St. Martin the Confessor the Pope of Rome

Commemorated on April 14/27

Saint Martin the Confessor, Pope of Rome, was a native of the Tuscany region of Italy. He received a fine education and entered into the clergy of the Roman Church. After the death of Pope Theodore I (642-649), Martin was chosen to succeed him.

At this time the peace of the Church was disturbed by the Monothelite heresy (the false doctrine that in Christ there is only one will. He has a divine, and a human will). The endless disputes of the Monothelites with the Orthodox took place in all levels of the population. Even the emperor Constans (641-668) and Patriarch Paul of Constantinople (641-654) were adherents of the Monothelite heresy. The emperor Constans II published the heretical “Pattern of Faith” (Typos), obligatory for all the population. In it all further disputes were forbidden.

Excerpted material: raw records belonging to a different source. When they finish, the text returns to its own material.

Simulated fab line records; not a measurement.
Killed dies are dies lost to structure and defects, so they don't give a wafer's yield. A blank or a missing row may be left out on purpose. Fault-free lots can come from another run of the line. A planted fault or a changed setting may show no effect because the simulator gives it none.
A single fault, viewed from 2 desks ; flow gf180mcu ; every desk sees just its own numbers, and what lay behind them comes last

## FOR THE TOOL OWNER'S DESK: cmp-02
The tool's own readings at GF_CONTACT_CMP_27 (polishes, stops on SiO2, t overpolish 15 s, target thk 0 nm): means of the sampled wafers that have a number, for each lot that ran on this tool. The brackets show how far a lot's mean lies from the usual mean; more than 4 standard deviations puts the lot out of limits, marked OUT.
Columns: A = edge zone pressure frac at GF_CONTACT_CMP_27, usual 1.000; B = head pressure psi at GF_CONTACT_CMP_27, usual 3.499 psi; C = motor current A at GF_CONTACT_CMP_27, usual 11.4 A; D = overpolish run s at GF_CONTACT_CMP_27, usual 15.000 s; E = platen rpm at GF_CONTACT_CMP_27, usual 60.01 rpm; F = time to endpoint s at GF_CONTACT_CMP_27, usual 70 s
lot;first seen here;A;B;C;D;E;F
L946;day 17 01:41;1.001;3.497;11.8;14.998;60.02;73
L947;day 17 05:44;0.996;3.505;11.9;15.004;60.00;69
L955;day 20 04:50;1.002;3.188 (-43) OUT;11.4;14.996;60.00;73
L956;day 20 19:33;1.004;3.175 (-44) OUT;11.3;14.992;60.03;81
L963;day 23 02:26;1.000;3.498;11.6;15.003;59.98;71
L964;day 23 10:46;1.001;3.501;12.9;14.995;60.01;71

The heretical “Pattern of Faith” was received at Rome in the year 649. Saint Martin, a firm supporter of Orthodoxy, convened the Lateran Council at Rome to condemn the Monothelite heresy. At the same time Saint Martin sent a letter to Patriarch Paul, persuading him to return to the Orthodox confession of faith. The enraged emperor ordered the military commander Olympius to bring Saint Martin to trial. But Olympius feared the clergy and the people of Rome who had descended upon the Council, and he sent a soldier to murder the holy hierarch. When the assassin approached Saint Martin, he was blinded. The terrified Olympius fled to Sicily and was soon killed in battle.

In 654 the emperor sent another military commander, Theodore, to Rome. He accused Saint Martin of being in secret correspondence with the enemies of the Empire, the Saracens, and of blaspheming the Most Holy Theotokos, and of uncanonically assuming the papal throne.

Despite the proofs offered by the Roman clergy and laity of Saint Martin’s innocence, the military commander Theodore with a detachment of soldiers seized Saint Martin by night and took him to Naxos, one of the Cyclades islands in the Aegean Sea. Saint Martin spent an entire year on this almost unpopulated island, suffering deprivation and abuse from the guards. Then they sent the exhausted confessor to Constantinople for trial.

They carried the sick man on a stretcher, but the judges callously ordered him to stand up and answer their questions. The soldiers propped up the saint, who was weakened by illness. False witnesses came forward slandering the saint and accusing him of treasonous relations with the Saracens. The biased judges did not even bother to hear the saint’s defense. In sorrow he said, “The Lord knows what a great kindness you would show me if you would deliver me quickly over to death.”

After such a trial they brought the saint out in tattered clothes to a jeering crowd. They shouted, “Anathema to Pope Martin!” But those who knew the holy Pope was suffering unjustly, withdrew in tears. Finally the sentence was announced: Saint Martin was to be deposed from his rank and executed. They bound the half-naked saint with chains and dragged him to prison, where they locked him up with thieves. These were more merciful to the saint than the heretics.

In the midst of all this the emperor went to the dying Patriarch Paul and told him of the trial of Saint Martin. He turned away from the emperor and said, “Woe is me! This is another reason for my judgment.” He asked that Saint Martin’s torments be stopped. The emperor again sent a notary and other persons to the saint in prison to interrogate him. The saint answered, “Even if they cripple me, I will not have relations with the Church of Constantinople while it remains in its evil doctrines.” The torturers were astonished at the confessor’s boldness, and they commuted his death sentence to exile at Cherson in the Crimea.

There the saint died, exhausted by sickness, hunger and deprivations on September 16, 655. He was buried outside the city in the Blachernae church of the Most Holy Theotokos, and later the relics of the holy confessor Martin were transferred to Rome.

The Monothelite heresy was condemned at the Sixth Ecumenical Council in 680.

Troparion — Tone 3

You strengthened the Church with true doctrine, / wise hierarch Martin. / You declared the two natures of Christ, / putting heresy to shame. / Entreat the Lord to grant us His great mercy.

Kontakion — Tone 8

High Priest and teacher of the mysteries, / you poured forth streams of doctrine. / You expounded the true doctrine of the two natures and wills of Christ. / Intercede for those who cry: “Rejoice, blessed Father Martin.”